Sue Lani Madsen: Spokane City Council’s focus on national issues takes away from its attention to local problems

Sue Lani Madsen (Jesse Tinsley / The Spokesman-Review)

Elections are referendums on past decisions.

On one critical decision, city of Spokane taxpayers never got to vote, not even a nonbinding advisory vote: Should City Council members be serving part time or full time?

It’s a decision with significant budget and policy impacts. And the council adopted the habit through mission creep without public input.

When the strong mayor form of government was approved by voters in 1999, the new charter was vague on the job description for City Council members. The assumption was the positions would continue to be part time, as they had been for 40 years under the council-manager system. When former Spokane City Council President Rob Higgins left office in 2003, he predicted but didn’t approve of expanding the role.

Higgins had previously served as a council member under former Mayor Jim Chase in the city manager form of government. “You could always make it a full-time job if you wanted to, there’s always another meeting to attend,” Higgins said. Under the strong mayor form of government, he predicted “the legislative function of local government will exponentially increase in cost as politics creeps into policy-making.”

According to an analysis by Michael Cathcart, executive director of Better Spokane, the city’s general fund expenditures increased by 52.4 percent from 2005 to 2017. In that same 12 years, the cost of operating the City Council increased by 121.6 percent. Higgins accurately forecast the budget impact as the council increasingly takes on progressive political issues tangentially related to operating city government.

In 2014, then-council members Michael Allen and Steve Salvatori wanted an advisory vote, but were blocked by the council majority. The proposed advisory vote never got out of committee for discussion at a council meeting. The only public discussion was dueling guest editorials in The Spokesman-Review.

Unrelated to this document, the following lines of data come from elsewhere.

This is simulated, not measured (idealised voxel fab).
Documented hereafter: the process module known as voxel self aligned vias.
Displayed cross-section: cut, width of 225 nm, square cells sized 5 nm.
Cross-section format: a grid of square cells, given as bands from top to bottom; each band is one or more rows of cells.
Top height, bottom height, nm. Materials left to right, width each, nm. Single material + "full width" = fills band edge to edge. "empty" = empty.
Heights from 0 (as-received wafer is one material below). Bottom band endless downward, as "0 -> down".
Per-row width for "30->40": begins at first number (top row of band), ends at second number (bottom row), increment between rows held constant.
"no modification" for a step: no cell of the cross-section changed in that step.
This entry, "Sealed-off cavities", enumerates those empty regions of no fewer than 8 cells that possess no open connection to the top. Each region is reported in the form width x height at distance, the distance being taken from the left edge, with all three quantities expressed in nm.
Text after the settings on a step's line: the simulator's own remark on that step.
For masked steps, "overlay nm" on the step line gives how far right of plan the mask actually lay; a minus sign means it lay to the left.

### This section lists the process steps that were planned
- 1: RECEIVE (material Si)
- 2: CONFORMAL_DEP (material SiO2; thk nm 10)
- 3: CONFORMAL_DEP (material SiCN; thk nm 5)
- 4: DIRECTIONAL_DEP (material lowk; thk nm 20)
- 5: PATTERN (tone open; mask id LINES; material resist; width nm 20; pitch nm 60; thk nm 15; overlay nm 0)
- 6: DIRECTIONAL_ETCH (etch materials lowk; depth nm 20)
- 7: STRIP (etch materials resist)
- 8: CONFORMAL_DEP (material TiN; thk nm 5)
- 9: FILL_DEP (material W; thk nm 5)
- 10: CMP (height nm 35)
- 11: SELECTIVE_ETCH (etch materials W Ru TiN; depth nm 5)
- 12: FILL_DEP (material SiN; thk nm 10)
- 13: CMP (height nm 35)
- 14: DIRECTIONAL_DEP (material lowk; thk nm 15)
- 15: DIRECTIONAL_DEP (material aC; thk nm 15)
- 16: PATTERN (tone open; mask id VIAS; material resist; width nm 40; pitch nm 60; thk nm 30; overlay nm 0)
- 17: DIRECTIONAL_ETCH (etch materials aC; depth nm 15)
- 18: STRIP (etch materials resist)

“If there is a legitimate appetite on the part of the citizens to have a full-time council taking on larger issues, then let citizens have a vote on it,” Salvatori said when contacted this week.

The current council majority is no more likely to put the question to a vote of the people than they were in 2014. So now Spokane has a City Council pursuing trendy state and national causes as their work expands to fill the time available.

“This council has a better-living-through-legislation mentality,” Allen said.

It makes this year’s City Council races a referendum on its role.

If a full-time, Seattle-lite council is your preference, you might support the candidate who has over 65 donors out of Seattle and others from Arizona, California, Colorado, Kansas, Kentucky, Massachusetts, Maryland, Nevada, New York and Tennessee. It’s unlikely they are bankrolling Kate Burke out of concern for Hillyard’s potholes or Spokane’s housing affordability. Her opponent, Tim Benn, is a local business owner whose Public Disclosure Commission filings show about 70 percent of his support from Spokane addresses and most of the rest from Spokane County.

If you believe the council’s job is to operate the city efficiently, you might prefer candidates with a background in mediation, not litigation. The Progressive Voters Guide describes Andy Dunau as a “moderate who is prioritizing improving infrastructure” but prefers Beggs as “the clear progressive choice.”

Progressive apparently means ignoring the city’s own legal counsel in writing Proposition 2, guaranteeing an expensive lawsuit if it passes.

Candace Mumm was part of the majority that blocked Allen and Salvatori’s push for a citizens advisory vote on the role of the council. The Progressive Voter’s Guide prefers Mumm to support their larger government social policy agenda. Her opponent, Matthew Howes, is a local business owner described by the guide as running a campaign “centered on crime, road maintenance, and reducing business taxes.” They say that like it’s a bad thing for a city council to focus on city business.

There is a national progressive movement using municipal legislation to drive state and federal policy through the courts. Does Spokane want an increasingly political City Council, or one that focuses on city business?

That’s the hidden referendum on the 2017 ballot.